Adidas Spins Plastic from the Ocean into Awesome Kicks

The shoe's fibers are made of plastic waste and fishing nets retrieved off the coast of Africa.

From a distance, Adidas' newest shoe looks seafoam green. But it's an illusion; up close that pellucid hue gives way to white, with teal thread stitched around the upper in contoured rows, like lines on a topographic map. That thread comes from a company called Parley for the Oceans, and it’s special, spun from plastic waste and old fishing nets retrieved from the coast of Africa.

The company prototyped the idea last summer, but it wasn't exactly ready-to-wear. “It was a functional shoe in that you could put it on,” says Alexander Taylor, an industrial designer who works on special projects with Adidas. But today, Adidas is releasing a limited edition run---just 50 pairs---of a new, improved version of the shoe that meets all the same standards as the rest of their athletic wear. The upper on the new design is entirely recycled plastic---about 16.5 old bottles and 13 grams of plastic from gill nets go into a single upper on one shoe. The only virgin material in the footwear is the thermoplastic polyurethane in the Adidas foam pellet Boost sole, which gets fused together with biowaste-powered steam. Plus, unlike the first shoe, which was unforgivably stiff, you can actually run, comfortably, in this one.

Adidas

Adidas is only giving away 50 pairs because spinning plastic ocean trash into high-performance fibers is hard to do. The Adidas x Parley shoe is made of two kinds of recycled plastic: PET, used most commonly for water bottles, and nylon from gill nets. PET is relatively soft, easier than most to melt and reincarnate into fibers. (For the 2010 World Cup, Nike-sponsored teams wore jerseys made from recycled plastic yarn.)

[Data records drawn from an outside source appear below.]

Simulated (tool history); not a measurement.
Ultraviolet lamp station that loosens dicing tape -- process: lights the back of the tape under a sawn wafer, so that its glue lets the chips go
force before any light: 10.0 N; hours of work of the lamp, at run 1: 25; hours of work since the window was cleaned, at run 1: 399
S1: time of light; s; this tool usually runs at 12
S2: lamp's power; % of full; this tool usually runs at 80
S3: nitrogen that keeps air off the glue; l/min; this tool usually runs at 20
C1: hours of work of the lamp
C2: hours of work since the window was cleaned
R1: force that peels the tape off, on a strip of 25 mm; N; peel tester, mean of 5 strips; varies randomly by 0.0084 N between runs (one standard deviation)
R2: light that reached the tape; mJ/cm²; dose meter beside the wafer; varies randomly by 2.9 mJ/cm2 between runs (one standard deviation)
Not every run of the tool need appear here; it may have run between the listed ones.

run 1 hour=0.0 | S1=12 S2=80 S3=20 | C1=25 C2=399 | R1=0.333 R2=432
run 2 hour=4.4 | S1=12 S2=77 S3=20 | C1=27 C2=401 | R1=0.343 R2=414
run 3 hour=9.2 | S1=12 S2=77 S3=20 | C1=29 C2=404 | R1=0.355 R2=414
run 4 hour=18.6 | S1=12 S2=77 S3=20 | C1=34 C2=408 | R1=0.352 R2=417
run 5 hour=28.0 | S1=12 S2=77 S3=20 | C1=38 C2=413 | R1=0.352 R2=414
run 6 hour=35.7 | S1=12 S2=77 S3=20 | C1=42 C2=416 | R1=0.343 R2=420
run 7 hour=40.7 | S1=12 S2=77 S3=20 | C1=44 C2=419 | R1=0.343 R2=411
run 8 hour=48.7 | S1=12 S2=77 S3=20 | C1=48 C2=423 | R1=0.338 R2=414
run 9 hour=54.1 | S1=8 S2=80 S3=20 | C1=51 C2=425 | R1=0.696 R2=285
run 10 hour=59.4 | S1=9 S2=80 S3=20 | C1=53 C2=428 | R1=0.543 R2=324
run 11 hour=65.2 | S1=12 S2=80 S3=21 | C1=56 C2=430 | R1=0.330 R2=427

The gill nets, though, were tough. For starters, there's the smell. As their name suggests, gill nets are made for snaring fish by their gills, so used nets smell, not so surprisingly, like rotting fish. But even once textile makers de-smell-ify them through an intensive cleaning process, their job is just beginning. Gill nets are made from a heavy duty nylon that's designed against dissolving in the ocean's salty, crushing waves; making the nets soft enough for athleticwear requires grinding the plastic into a powder and then extruding it---a process that required new partnerships with materials engineers from across the United States, Germany, and Asia.

That's where working with Adidas really benefited Parley. The former is a huge company with more capital to tinker with new technologies and the R&D connections to tackle a problem like turning tons of oceanic garbage into shiny, new apparel.

The Parley Plan

Cyrill Gutsch, Parley's founder, acknowledges his plan---to collect plastic from beaches and the ocean, recycle it into new material, and sell that material to creative companies who can reincarnate it into cool, covetable products---is an audacious one. When he started the company, after years as a branding consultant, he found it difficult to rally support for marine conservation. “People just couldn’t believe that oceans could be so vulnerable,” Gutsch says.

Looking for a way to communicate the urgency surrounding the world's oceans to hoards of consumers, Gutsch decided his company needed a brand ambassador: Plastic. Plastic is tangible, visual, and easier to quantify than, say, carbon emissions. And with the right technology, you can turn old, bad plastic into new, good plastic---into something consumers can feel okay about buying. Like an Adidas running shoe.

Adidas

Parley partners with small countries whose economies are especially vulnerable to marine pollution. The Maldives was first---Gutsch calls it Parley’s “demonstration project”---and Grenada and Jamaica are more recent participants. In these island countries, Parley representatives meet with the owners of fisheries and tourism businesses to clean up plastic dump sites. Then they sort and process the collected plastic into pellet form. (Parley’s team also helps those owners learn ways to avoid using and wasting plastic to avoid future plastic dumping.) Finally, Parley supplies these plastic pellets to apparel partners like Adidas and G. Star Raw. Most recently, Parley announced a partnership with Parsons School of Design in New York.

Going forward, Gutsch wants recycled plastic to seem like a natural choice of material---especially for new designers. That's why the Parsons partnership is important: if it works, Gutsch thinks, recycled plastic could be as obvious a tool to reach for as a personal computer. In the meantime, expect to see it on rare few people's feet. (Including, probably, soccer star Zinedine Zidane, who supports Parley for the Oceans.) This limited edition run of the Adidas x Parley shoe is just the beginning. The sportswear giant is teasing a product update for the second half of 2016, when one of Adidas's biggest footwear franchises will sport recycled marine plastic, too.